About 100 miles southwest of Juneau in southeast Alaska (the state’s Panhandle), Sitka sits at the edge of the north Pacific on Baranof Island. To the north and east, the rugged islands and mountains are all Tongass National Forest and Wilderness Area. The island remained part of Russia until 1867. Signs of that are still in evidence, such as St. Michael’s Russian Orthodox Cathedral.
A major port for commercial fishing, Sitka is also a center for tourism and, with a considerable fleet of charter operations, sport fishing. Salmon are the main draw; while it’s possible to catch five species of salmon here, Chinook (king) and coho (silver) are the primary targets, along with halibut and other bottom fish.

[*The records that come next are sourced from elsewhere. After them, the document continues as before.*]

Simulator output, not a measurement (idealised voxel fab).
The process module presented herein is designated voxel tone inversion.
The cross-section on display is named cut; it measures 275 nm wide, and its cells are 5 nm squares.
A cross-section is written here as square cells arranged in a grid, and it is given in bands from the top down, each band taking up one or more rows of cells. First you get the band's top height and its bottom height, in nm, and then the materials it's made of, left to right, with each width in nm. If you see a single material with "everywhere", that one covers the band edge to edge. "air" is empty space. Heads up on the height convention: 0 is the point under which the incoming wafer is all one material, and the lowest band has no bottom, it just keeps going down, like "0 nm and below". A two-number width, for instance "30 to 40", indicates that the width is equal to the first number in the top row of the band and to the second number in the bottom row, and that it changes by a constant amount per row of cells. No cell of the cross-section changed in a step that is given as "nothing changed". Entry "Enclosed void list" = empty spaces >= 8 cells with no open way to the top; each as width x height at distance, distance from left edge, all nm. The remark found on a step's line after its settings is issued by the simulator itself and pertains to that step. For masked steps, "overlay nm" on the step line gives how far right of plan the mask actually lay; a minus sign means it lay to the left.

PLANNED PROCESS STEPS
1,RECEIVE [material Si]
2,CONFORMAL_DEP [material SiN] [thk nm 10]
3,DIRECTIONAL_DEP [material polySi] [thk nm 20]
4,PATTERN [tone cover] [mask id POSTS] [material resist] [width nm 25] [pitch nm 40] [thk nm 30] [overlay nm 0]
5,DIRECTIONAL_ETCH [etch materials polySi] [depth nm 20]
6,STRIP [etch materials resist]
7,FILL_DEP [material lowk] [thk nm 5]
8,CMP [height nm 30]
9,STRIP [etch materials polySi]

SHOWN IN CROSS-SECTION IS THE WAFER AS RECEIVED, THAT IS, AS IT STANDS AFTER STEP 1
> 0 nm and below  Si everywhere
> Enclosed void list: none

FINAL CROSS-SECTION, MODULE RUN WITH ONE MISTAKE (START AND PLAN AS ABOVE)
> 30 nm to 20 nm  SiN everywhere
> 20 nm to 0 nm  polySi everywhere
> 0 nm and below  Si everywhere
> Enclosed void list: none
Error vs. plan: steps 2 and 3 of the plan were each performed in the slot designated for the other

While there are no roads in or out of Sitka, 14 miles of local roads offer many spots to fish without a boat — lakes and streams for trout and grayling, and coastal areas for salmon (notably pinks) and trout (particularly Dolly Varden), but also with catches of king salmon, sea-run cutthroat and other species.
Along with Sitka’s great fishing, it’s reasonable to expect to observe or encounter a range of marine wildlife, including humpback whales, orcas, eagles, sea lions, bear, sea otters and more.
Planning a Trip
When to Go: With the climate less than appealing for visitors much of the year, mid-May through mid-September is the real tourist season in Sitka, when the population swells and things get quite busy.
For anglers, timing is significant. That is, those looking for trophy king salmon (30 to 40 pounds) will focus on June and July. Anglers hoping to get in on the main run of coho — smaller than kings but more numerous and wild battlers on lighter lines — will book in July, August and September. Mid to late summer also gives enthusiasts shots at sockeye, chum and pink salmon. Halibut can be taken throughout the summer, along with many species of rockfishes. Lingcod may be kept only mid-May through mid-June and again mid-August through November.
Where to Go and How to Get There: Although boating to Sitka is possible, the vast majority of visitors fly in with regular air service from Seattle on Alaska and, seasonally, flights on Delta as well.
You’ll find a number of hotels in Sitka, with an online search, along with some resorts that cater particularly to sport fishermen. But the number is limited and with such a short season, competition for bookings is fierce. If you can commit nine to 12 months ahead on a reservation, the chances of getting your first choice should be pretty fair.
One of the first places you should consider is Kingfisher Charters and Lodge. The lodge provides comfortable accommodations right on Sitka Sound. Their charter fishing specializes in salmon (kings and silvers), halibut, lingcod and rockfish. Windy or not, they have a trip planned and species to target. If you’re looking for a new species to catch, consider the tasty sablefish — Sitka is one of the few places in the U.S. where it’s not too hard to catch one.
What to Expect: Granted, mid-summer days may be sunny and hit 70 degrees, but for the most part, expect cooler and gray days, with rain seldom out of the picture (even May through July, when precipitation is the least). When heading out on the water, two essentials: foul weather gear and, to adjust to ephemeral conditions, layers. And good rubber deck boots will serve you well.
While quite a few charter/guide boats operate in Sitka, once again, advance booking is wise. Most charter boats have dry, heated cabins from which anglers have the option to watch downrigger rods in the cockpit in inclement weather. It’s also possible to rent boats — such as a 21-foot aluminum Hewescraft Pacific Cruiser — for self-guided fishing.
While in states like Florida, anglers are off the hook (so to speak) for licenses if fishing with a licensed skipper, in Alaska any angler over 16 must have a license when fishing. You can buy a license or explore the options.
More adventurous (and financially flush) enthusiasts can book a floatplane to fly to lakes and rivers for char, steelhead and trout. Besides fishing, visitors can hike through forests and to glaciers; many wilderness trailheads are accessible from downtown Sitka. There’s also bicycling, sea kayaking, “flight seeing,” hunting and more. Also consider a taxi (or a tour) to reach the Fortress of the Bear, a unique and fascinating facility, as well as the Alaska Raptor Center.